Darling, it was so bold of you to express all this, especially since (for some reason still unknown, against common sense and rational thinking) your opinion is not shared by many.

You've inspired me, SC!  I was about to click on the "submit reply" after three paragraphs of praise and support, properly backed-up with facts and conceptions on the matter, until I noticed it was all in Spanish...  

I'll post back when I translate it, or when I switch my brain to "English mode" and come up with arguments in that language...


----------



## Outsider

I agree very much with what *Vince* wrote above, but I think *La Reine Victoria* also had a point when she called my views "cynical" a few pages back. I accept that some women may be happy in more traditional societies -- genuinely happy, not just resignedly so, as in Vince's examples. 

However, I am convinced that such happiness is not for everyone. There will always be some women who will aspire to have something more for themselves, to be more independent. I even believe that these cases will be the majority, _provided that an alternative way of existence is available_.

The advantage of modern democratic societies (which comes with many shortcomings, to be sure) is that they offer more choices, and greater freedom to make those choices. In my view, this is essentially a human universal, not a foreign cultural imposition.


----------



## emma42

Yes,outsider, it is essentially a "human universal".  I am certainly not advocating that all women in all societies should  be able to adopt _my _lifestyle or the all the cultural values of _my _society, and I don't think anyone in this thread has advocated such.


----------



## Venezuelan_sweetie

SC, after reading your post, I can't but congratulate you for daring to honestly express yourself that way. (*The following statements might seem off-topic, but they're not. Please go over them twice...*) Actually, I believe most Western standards are overrated, and a considerable amount of people tend to think that if others don't live according to them, those must be (a) opressed, (b) unhappy, (c) living an inferior kind of life, or (d) all of the above; therefore those people are in need of a superpower in order to "rescue" them from their offensively lower-quality lives. That is, not just regarding to what we could consider sexism, but it also extends to other aspects of life, such as politics, religion, family values, customs, sexuality, use of vocabulary, order of priorities, and many other things that are so often times determined or at least influenced by cultural factors.

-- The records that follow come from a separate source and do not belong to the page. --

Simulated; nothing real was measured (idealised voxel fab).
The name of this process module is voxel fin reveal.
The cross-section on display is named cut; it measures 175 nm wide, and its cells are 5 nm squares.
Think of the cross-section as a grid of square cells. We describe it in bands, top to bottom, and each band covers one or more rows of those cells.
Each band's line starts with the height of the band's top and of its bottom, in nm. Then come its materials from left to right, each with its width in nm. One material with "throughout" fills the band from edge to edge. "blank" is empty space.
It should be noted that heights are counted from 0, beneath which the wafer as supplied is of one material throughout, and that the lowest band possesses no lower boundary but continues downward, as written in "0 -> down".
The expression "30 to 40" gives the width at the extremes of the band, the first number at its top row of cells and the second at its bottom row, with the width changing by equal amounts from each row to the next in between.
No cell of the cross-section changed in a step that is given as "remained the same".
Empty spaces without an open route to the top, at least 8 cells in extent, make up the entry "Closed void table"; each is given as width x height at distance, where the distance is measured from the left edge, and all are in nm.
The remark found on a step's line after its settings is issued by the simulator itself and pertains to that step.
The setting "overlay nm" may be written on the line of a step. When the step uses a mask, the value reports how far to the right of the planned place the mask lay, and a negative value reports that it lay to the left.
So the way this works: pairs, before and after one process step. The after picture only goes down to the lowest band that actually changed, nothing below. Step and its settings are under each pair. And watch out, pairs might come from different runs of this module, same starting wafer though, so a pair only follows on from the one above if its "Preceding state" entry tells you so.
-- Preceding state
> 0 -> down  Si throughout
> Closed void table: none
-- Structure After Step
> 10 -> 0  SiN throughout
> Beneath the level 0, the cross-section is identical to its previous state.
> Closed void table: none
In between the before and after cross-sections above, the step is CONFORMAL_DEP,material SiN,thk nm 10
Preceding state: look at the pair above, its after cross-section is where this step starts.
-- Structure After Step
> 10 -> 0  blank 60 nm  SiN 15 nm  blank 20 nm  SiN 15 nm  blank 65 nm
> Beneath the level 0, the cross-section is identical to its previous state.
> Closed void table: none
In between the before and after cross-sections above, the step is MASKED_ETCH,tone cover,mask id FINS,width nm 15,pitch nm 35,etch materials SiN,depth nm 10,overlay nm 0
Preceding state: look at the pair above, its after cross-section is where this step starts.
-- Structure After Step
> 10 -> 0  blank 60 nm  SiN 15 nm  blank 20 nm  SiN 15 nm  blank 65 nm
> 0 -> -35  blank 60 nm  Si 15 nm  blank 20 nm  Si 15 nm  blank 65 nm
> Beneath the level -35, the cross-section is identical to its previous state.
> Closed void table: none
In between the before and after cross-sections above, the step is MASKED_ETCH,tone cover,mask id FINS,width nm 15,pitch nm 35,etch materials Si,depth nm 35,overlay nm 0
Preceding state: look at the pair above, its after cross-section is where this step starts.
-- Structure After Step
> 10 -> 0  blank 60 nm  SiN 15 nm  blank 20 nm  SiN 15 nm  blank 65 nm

Some people/nations seem to tattle-tell other cultures as sexist and oppressive without really being into it, leave alone understanding it and being capable of telling what the people really need -in order to tell what they are lacking of. Who gave them that right, anyway? I can assure you, ladies and gentlemen, that a woman can be/feel happy and satisfied with her life and not to feel opressed/discriminated in a lifestyle as the one described by LRV, without lying to herself. No lifestyle or culture is *per se* a promise of (un)happiness.

I've never been in Iran, nor I know anybody from there, but I am familiar with life in the African continent, as well as in the most hidden, remote rural areas in my own native land. Life 'over there' is quite different from the one that 'city girls' are used to, and both opression and satisfaction come from very different sources than those we know.

I believe it is very disrespectful from us to state that a woman who has not had the chance of getting a PhD in whatever career is an opressed woman. What can we say about those who have not had the chance of seeing her own child grow up, by being a slave of her career (since she did have the choice of getting that PhD)? They could perfectly well be (or not) opressed, by her own choice or not. Who would be in right of questioning how valid their principles are? Who would be entitled to credit or discredit a whole lifestyle? How much ignorance is needed, in order to pretend that women from other places are unhappy, just because they don't have some things that we consider basic, elementary, indispensable *within*_* our*_* context*? Only goodness would know how those women see us, from our stands of slavery to the hair-blower, manicurists and gyms...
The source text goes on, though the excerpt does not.